Rover Special Products was one busy department during the early 1990s, and proof positive is Project Tarka, a Montego Lifestyle SUV from the MGA design consultancy.
Keith Adams shares previously unpublished photographs of this SUV conversion of the Montego estate from 1990 – considering this was towards the end of the car’s life, this was a brave concept.
Project Tarka: decades ahead of time
By the late-1980s, Rover was doing comparatively well, and wanted to pursue a marketing strategy that maximised all of its existing model lines – which meant developing new variations to plug as many new market niches as possible. Rover Special Products (RSP) had been created to do this on 28 March 1990, and it came under the responsibility of Kevin Morley’s Sales and Marketing Department.
Rover Special Products fell under the joint management of Steve Schlemmer, Richard Hamblin, David Wiseman and John Stephenson, and was inspired by the Swift Team, which created the Land Rover Discovery so effectively in the mid-1980s. For a few short years, RSP was a hot-house within the Rover Group, tasked with bringing additional profit and glamour to the company’s model range without huge financial investment.
It was a fruitful little operation, too, with a number of highly successful (both commercially and dynamically) models, such as the Mini Cooper, MGF, MG RV8, Rover 800 Turbo 16V, and Rover R8 derivatives, such as the Tomcat, Tex and Tracer…
Outsourcing the talent
However, RSP had limited resources and personnel, and it was only with the help of outside design contractors such as Mike Gibbs Associates (MGA), ADC and Roy Axe’s Design Research Associates (DRA) that these vehicles were able to come into production on time and budget. Despite an ageing non-Honda-based core model range, that didn’t stop Rover from attempting to eke more life out of the Metro, Maestro and Montego.
In 1990, RSP contacted MGA to come up with some themes. It was looking to produce ‘lifestyle’ versions of the Maestro, Montego and 800 under the project name Tarka.
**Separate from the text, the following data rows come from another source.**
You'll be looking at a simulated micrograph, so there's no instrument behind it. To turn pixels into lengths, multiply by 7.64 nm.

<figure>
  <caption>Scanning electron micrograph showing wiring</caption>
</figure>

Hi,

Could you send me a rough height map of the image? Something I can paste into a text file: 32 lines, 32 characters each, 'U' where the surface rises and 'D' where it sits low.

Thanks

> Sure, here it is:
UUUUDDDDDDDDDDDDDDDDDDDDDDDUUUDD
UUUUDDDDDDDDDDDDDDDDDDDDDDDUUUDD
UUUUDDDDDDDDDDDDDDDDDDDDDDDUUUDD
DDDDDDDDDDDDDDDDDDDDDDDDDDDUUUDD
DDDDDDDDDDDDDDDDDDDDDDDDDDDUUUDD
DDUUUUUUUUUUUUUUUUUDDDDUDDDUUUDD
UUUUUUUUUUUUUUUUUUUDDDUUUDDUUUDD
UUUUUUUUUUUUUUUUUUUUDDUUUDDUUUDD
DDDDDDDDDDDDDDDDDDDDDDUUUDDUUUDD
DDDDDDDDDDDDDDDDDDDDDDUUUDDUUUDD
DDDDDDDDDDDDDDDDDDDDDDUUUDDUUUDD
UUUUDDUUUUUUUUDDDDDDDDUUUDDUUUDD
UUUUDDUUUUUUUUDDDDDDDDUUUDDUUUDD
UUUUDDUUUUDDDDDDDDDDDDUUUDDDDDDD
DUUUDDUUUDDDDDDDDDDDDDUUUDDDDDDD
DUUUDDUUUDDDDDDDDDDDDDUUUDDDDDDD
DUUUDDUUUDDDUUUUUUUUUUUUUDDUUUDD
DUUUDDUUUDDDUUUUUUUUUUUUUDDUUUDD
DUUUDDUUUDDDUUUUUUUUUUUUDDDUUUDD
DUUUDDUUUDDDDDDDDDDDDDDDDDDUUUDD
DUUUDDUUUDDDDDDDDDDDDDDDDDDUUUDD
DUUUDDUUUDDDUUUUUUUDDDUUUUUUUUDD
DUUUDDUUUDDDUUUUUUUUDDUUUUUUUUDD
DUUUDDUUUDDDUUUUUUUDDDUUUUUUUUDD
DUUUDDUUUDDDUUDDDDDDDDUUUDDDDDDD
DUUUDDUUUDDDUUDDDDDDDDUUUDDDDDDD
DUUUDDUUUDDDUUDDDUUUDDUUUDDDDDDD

Stephen Harper was the Senior Project Designer at RSP under Peter Horbury, and he would be responsible for executing these designs. His experience with the company when he worked there during the 1970s and ’80s, made him the perfect man to work on them.
Modelling the Montego
Possibly the most intriguing of designs was that based on the Montego, which would join the range alongside a Maestro-based SUV (which, arguably, in a convoluted way became the Land Rover Freelander).
With a raised ride height, roof-mounted storage and tailgate mounted spare, Project Tarka had a whiff of soft-roader about it, even if that market really lay dormant (and had done so since the demise of the Matra Rancho). It has parallels with the ADC Scout Metro-based SUV, which was being developed concurrently by ADC in Dunstable.
Given Stephen Harper had been involved in the design process of the original LM11 estate almost a decade earlier, this was a refreshing revisiting of the only good-looking Montego derivative. He’d submitted one styling scheme, although it was John Ashford’s design that was chosen to be taken into production.
Close but no cigar
According to Harper, the Montego Lifestyle SUV went directly from sketch to clay, and was completed in July 1990, when it was handed over to RSP for evaluation. Some work went into trying to productionise it.
Former Rover Engineer, Ian Langrish added: ‘I was thrown on to the Montego Lifestyle Estate, but the sketch I saw was a lifted Estate with the rear glass of the Land Rover Discovery. There were only two of us assigned to it, and I think it only lasted about four weeks. We were assigned to somehow figure out how to wrap that glass into a higher roof which didn’t exist.’
Stephen Harper concluded: ‘That period in early 1990 was incredibly creative, as it was very apparent that RSP was eager to explore how to get as much out of the cars it had as possible. From a Designer’s point of view, it allowed me to work on vehicles I knew intimately, but add some wild twists of fantasy, which ultimately led to us at MGA being given the MG PR3 project.’
In the end, this concept never progressed beyond the clay model stage – but it shows just exactly where Stephen Harper was thinking back in 1990, and just how clever the RSP team was for coming up with ideas such as this. And how, several years later, Harper got the idea to fly at Volvo, with the XC70 (below).
It seems that Britain’s loss was Sweden’s gain.